The US government has called on the Maldives to release former President Mohamed Nasheed, adding to a growing chorus of concern over the opposition leader’s re-imprisonment.
John Kirby, the US State Department spokesman, said the US is “disturbed” by Nasheed’s late-night transfer to prison from house arrest on Sunday.
“We renew our call on the Government of Maldives to release former President Nasheed, end politically motivated trials, and take steps to restore confidence in its commitment to democracy and the rule of law, including judicial independence, and to ensure fundamental rights are respected, including the freedom of speech, press, and peaceful assembly,” he said.
Nasheed was first transferred to house arrest on June 19. The three-day period was extended to eight weeks amidst talks for political reconciliation.
Lawyers said Nasheed’s 13-year jail term on a terrorism conviction was commuted to house arrest on July 19. But the government now denies authorizing the commutation.
When asked whether the US government planned to take any action such as “cutting off aids or holding aids,” Kirby said the US government will wait on the Maldivian governments next course of action and response.
He confirmed that US Assistant Secretary of State Nisha Biswal would not be visiting the Maldives in her trip to Sri Lanka this week.
Kirby expressed concern over Nasheed’s safety and well being in custody, noting his trial was “conducted in a manner contrary to Maldivian law and Maldives’ international obligations to provide the minimum fair trial guarantees and other protections under the International Covenant on Civil and Political Rights.”
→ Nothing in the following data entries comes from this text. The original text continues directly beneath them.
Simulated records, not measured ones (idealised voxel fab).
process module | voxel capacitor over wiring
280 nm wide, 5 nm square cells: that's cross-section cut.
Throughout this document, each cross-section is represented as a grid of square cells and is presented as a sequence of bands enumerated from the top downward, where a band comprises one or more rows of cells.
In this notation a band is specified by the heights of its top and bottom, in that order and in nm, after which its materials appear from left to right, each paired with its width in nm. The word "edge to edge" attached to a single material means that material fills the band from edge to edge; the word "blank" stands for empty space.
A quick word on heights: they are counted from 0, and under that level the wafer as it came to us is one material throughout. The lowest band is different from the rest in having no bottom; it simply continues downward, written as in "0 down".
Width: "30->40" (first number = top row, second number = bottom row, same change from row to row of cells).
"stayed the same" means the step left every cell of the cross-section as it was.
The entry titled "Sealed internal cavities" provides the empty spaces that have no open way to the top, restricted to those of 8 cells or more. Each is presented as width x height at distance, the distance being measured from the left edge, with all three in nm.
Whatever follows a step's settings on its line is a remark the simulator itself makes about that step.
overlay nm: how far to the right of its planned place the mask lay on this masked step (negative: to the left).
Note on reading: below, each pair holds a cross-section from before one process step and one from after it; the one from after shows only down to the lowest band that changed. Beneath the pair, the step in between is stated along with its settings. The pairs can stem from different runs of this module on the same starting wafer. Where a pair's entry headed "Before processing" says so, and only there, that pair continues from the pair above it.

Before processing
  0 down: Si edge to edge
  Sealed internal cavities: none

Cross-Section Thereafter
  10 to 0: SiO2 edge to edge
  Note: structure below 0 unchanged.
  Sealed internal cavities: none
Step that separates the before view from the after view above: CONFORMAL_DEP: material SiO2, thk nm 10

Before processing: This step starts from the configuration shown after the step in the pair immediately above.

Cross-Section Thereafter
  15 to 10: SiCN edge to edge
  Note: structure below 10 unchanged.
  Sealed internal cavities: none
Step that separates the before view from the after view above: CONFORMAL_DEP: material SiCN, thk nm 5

He also urged the government to expedite pending cases against former Defense Minister Mohamed Nazim and the President of the Adhaalath Party Sheikh Imran Abdulla.
Nazim was sentenced to 11 years in jail on a weapons smuggling charge. He maintains he was framed by rogue police officers on the orders of now Vice President Ahmed Adeeb.
His appeal has been stalled since mid-June.
Imran, meanwhile, is charged with terrorism. His trial has not proceeded beyond a first hearing in early June.
The UN High Commissioner for Human Rights Zeid Ra’ad Al Hussein has urged the government to consider Nasheed’s release. His re-imprisonment is a “serious set-back” to human rights in the Maldives.
World leaders including UK Prime Minister David Cameron, US Secretary of State John Kerry and prominent US, UK and EU parliamentarians have called for Nasheed’s release.
Nasheed’s Maldivian Democratic Party (MDP) has withdrawn from talks and is planning to restart street protests.